GNER train on East Coast Main Line
GNER operates between London and Aberdeen

"We had staff at hotels next to stations where people would have boarded trains, as a contact point for family and relatives of those on board.

"We organised taxis and accommodation for people who needed help."

As the enormity of what happened hit home, a counselling service was set up which offered telephone counselling and a one-to-one service for those devastated employees who wanted it.

Mr Mallender said: "That service was used by staff on the train and other employees."

A number of events were organised to bring workers together and remember their former colleagues.

'Family members'

At the time GNER chief executive Christopher Garnett, said: "The thing about railways is that everybody sticks together."

The solidarity among the workers was shown when a series of minute's silences were held at GNER-operated stations along the East Coast Main Line, and staff flocked to attend.

Wreaths placed in the station included on in the shape of a GNER train.

During one service at Newcastle Central Station, Michael Turner, head of GNER retail operations said: "To me if feels very much like the loss of family members."


After Hatfield we knew exactly how to react to Selby

David Mallender, GNER

The agony was prolonged as it took almost a week to remove the mangled wreckage from the crash site at Great Heck.

A memorial service held at Hensall, North Yorkshire, four days after the tragedy, held in the nearest church to the crash site, saw prayers said for the victims and their families.

However the Rev Stuart Burgess, also added: "There should be prayers for the distress of GNER and Railtrack."

The three dead men had been dedicated railway workers.

Mr Robson, who had 24 years rail service, had saved the life of a man in 1998, bringing a train to a stop as the would-be-suicide leapt onto the side of a carriage at Peterborough station.

He was presented with a certificate of commendation and a gold GNER crest.

'Great lengths'

Contact was established with the families of the three dead men and continues to this day.

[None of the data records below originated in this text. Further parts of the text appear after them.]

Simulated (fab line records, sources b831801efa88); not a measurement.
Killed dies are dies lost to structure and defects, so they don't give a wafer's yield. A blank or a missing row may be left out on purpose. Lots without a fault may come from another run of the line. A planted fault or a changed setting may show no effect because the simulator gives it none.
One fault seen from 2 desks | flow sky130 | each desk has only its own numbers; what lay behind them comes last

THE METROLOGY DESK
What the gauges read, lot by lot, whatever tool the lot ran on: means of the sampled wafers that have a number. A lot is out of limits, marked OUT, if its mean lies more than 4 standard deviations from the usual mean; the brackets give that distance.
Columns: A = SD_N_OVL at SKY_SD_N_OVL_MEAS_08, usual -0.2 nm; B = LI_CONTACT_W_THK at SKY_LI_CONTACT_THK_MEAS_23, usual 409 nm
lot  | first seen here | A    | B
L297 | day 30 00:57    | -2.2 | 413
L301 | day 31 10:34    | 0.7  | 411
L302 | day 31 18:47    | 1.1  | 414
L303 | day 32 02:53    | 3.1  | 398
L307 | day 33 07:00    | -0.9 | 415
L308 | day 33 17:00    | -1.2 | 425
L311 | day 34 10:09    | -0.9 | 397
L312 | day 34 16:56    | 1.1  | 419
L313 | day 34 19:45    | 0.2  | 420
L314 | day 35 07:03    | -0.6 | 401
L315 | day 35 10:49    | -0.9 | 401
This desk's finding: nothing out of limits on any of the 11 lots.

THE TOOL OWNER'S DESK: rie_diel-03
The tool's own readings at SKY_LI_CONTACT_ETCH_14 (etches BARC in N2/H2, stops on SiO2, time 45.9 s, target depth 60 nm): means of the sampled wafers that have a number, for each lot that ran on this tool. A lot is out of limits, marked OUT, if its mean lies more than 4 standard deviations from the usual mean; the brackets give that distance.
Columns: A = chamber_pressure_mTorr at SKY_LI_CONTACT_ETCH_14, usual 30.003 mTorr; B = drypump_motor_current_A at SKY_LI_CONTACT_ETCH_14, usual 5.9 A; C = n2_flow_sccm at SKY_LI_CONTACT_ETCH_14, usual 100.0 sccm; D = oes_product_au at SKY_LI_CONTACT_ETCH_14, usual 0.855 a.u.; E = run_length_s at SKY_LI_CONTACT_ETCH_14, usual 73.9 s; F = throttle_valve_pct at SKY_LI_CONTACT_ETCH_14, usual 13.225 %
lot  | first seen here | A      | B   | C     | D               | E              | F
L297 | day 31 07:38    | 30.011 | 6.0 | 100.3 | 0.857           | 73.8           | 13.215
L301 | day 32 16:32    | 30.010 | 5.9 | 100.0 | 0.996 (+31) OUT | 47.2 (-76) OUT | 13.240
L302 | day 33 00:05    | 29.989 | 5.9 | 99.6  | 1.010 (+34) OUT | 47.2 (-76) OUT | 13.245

Mr Mallender said: "I think the company acquitted itself very well following the disaster.

"Health and other professionals have said we went to great lengths to help those affected by the crash."

The company lost a train, to add to the one lost at Hatfield, and subsequently runs less services than it did in summer 2000.

Mr Mallender said it would be impossible to quantify how much cash the company had lost because of Selby.